Three Marian Paradoxes at Christmas

A paradox, in the best sense, is something that sounds contradictory at first, but contains a profound truth. In English literature, G.K. Chesterton is preeminent for paradox, as are poets such as T.S. Eliot. Religions such as Taoism, Hinduism, and Christianity are replete with paradoxes. The New Testament also provides us examples of paradoxical persons, such as Mary, the mother of Jesus.

Virgin/Mother: Virginity and motherhood are mutually exclusive choices. But Mary, as the spouse of the Holy Spirit, was the chosen vessel for implementing God’s plan for coming physically into the world, and furnishing the resources by which sin and death could be conquered, and access to eternal life could be established through faith. If St. Paul could claim to be “in labor” (Gal. 4:19) and to have “begotten” spiritual children (1Cor. 4:15), the fertility of the Blessed Virgin, which knows no bounds, is not something extrinsic to her virginity, but a quality inseparable from that spiritual state.

The Virgin Mary, divinized through grace, mother of the Son of God, assumed into heaven, and declared “Mother of the Church” by Pope Paul VI, is, like St. Paul “in labor again,” leading the faithful to salvation in spite of obstacles and persecutions by a sin-laden world.

Ordinary/Unique: Mary, the wife of a carpenter and the mother of Jesus, and the aunt of James, Joseph, Simon, and Judas, and their “sisters” (Matt. 13:55ff) was completely ordinary, indistinguishable, unremarkable, in all respects. She was a nondescript person (like many of us), given no VIP treatment in Bethlehem when seeking a place to give birth, receiving no special treatment as she lived family and community life.

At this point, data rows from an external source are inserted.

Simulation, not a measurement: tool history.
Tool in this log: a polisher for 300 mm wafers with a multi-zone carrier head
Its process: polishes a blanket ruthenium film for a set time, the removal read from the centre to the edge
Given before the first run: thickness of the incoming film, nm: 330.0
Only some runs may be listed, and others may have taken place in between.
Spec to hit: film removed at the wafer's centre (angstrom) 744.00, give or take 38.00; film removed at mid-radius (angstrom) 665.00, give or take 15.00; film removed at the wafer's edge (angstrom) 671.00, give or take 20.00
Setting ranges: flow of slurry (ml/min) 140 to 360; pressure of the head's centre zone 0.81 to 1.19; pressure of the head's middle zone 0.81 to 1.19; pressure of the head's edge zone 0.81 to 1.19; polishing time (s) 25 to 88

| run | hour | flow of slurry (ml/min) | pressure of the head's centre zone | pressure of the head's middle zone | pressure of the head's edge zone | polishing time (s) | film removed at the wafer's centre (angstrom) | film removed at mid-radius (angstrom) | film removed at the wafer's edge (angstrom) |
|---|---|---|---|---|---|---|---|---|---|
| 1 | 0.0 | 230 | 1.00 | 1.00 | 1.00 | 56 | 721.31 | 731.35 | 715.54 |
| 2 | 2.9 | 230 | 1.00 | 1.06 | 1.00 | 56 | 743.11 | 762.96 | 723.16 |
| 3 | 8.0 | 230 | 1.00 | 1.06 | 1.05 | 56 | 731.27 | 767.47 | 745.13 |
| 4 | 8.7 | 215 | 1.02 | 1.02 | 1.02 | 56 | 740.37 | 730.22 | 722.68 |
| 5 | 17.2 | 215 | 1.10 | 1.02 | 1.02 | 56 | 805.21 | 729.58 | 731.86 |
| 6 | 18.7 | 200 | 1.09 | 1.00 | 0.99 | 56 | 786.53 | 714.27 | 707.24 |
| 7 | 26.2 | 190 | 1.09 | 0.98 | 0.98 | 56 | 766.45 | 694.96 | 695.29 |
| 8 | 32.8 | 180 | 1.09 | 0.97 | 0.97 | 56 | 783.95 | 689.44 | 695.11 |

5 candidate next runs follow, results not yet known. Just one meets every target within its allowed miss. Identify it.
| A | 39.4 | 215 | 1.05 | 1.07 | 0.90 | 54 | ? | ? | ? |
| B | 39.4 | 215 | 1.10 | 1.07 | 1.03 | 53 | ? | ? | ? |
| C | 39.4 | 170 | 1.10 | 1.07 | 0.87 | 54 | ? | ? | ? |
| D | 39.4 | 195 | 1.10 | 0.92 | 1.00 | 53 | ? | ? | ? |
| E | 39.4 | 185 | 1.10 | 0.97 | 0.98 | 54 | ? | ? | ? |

She emigrated to Egypt, because of persecution, probably worked at various jobs there to help earn a living, and when returning to Nazareth took an annual pilgrimage with her extended family to Jerusalem. As Jesus began evangelizing, she was a follower with other women for three years, eventually watching in sorrow as her Son was crucified for blasphemy; then she was supported as a widow under St. John’s protection, and probably moved with him to Ephesus.

But as the angel Gabriel put it in Luke’s gospel, she was absolutely unique – “full of grace,” “blessed among women,” chosen to be the mother of “the Son of the Most High.” One can scarcely imagine the vast reservoir of graces that were bestowed on Mary to enable her to become a worthy mother of the Son of God.

God is ready and anxious to shower all manner of gifts on those who place no obstacles in His way. It goes without saying that if Mary always cooperated with God’s will from birth, she would receive an abundance of gifts far outshining the gifts possessed by some great saints – gifts of infused knowledge, working of miracles, healing, etc.

The Immaculate Conception by Bartolomé Esteban Murillo (1678(
The Immaculate Conception by Bartolomé Esteban Murillo (1678)

And yet her unfathomable richness in spiritual gifts was accompanied by an incomparable humility. One thinks of her appearance to St. Bernadette Soubirous at Lourdes, and her extraordinary emotional reaction when Bernadette, at the insistence of her parish priest, asked her to identify herself. Bernadette posed the question twice and “the lady only gazed upon her, silently, with a faint smile.” But Bernadette in her official deposition says:

At my third request her face took on a serious expression, and at the same time an expression of deep humility. . . .Joining her palms as if for prayer, she raised them to the height of her breast. . . .She looked up to heaven. . .then slowly opening her hands and bending down towards me, she said to me in a voice in which one could sense a slight trembling, “I am the Immaculate Conception.” (emphasis added)

Note especially, in this disclosure, Mary’s deep humility and the seriousness of her expression while identifying herself to Bernadette. Mary’s “slight trembling” upon her self-identification as the Immaculate Conception expresses to us that she was and still is (even in heaven) emotionally overwhelmed by her divinely bestowed prerogative.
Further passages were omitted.